The Installer output looks incomplete?
The installer output might be incomplete with some fields having placeholders. This can happen if Helm reports back before resources are fully initialized in the cluster.
If there are seemingly missing fields, wait a moment for Kubernetes to
complete the creation and rerun the helm upgrade --install
command to
get the complete output.
Manual Install
Helm install is recommended instead of the manual install
Helm install is more reliable and easier to upgrade in the future.
Manual install is provided for those who cannot use Helm or have specific requirements that are not covered by the Helm chart.
Valohai requires access privileges for the Kubernetes cluster API to schedule workloads there. For these instructions, the standard Kubernetes RBAC (role-based access control) framework is used.
Valohai can be authenticated by either:
- a service account token at Manual (3a), or
- a client certificate at Manual (3b).
Manual (1) — Namespace
kubectl create namespace valohai-workers
We recommend naming the namespace valohai-workers
for simplicity. These instructions assume the namespace and object names are set as given. Please make note of any differences.

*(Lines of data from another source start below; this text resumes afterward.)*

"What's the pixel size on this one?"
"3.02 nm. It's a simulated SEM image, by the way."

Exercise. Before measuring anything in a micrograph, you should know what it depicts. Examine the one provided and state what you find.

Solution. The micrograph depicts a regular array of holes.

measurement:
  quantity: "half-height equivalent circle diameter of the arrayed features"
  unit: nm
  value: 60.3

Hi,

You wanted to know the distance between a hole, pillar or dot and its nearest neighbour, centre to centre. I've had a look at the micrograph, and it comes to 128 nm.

Manual (2) — Roles and Permissions
The minimal permissions policies are:
kubectl apply -f - <<EOF
apiVersion: rbac.authorization.k8s.io/v1
kind: Role
metadata:
namespace: valohai-workers
name: valohai-workers-runner
rules:
- apiGroups: [""]
resources: ["pods"]
verbs: ["get", "list", "update", "delete"]
- apiGroups: ["batch"]
resources: ["jobs"]
verbs: ["create", "get", "update", "delete"]
- apiGroups: [""]
resources: ["persistentvolumeclaims"]
verbs: ["create", "get", "list", "update", "delete"]
- apiGroups: [""]
resources: ["secrets"]
verbs: ["create", "get", "update", "delete"]
EOF
Upcoming features might require additional Kubernetes permissions, so the minimum permission set needs to be updated accordingly.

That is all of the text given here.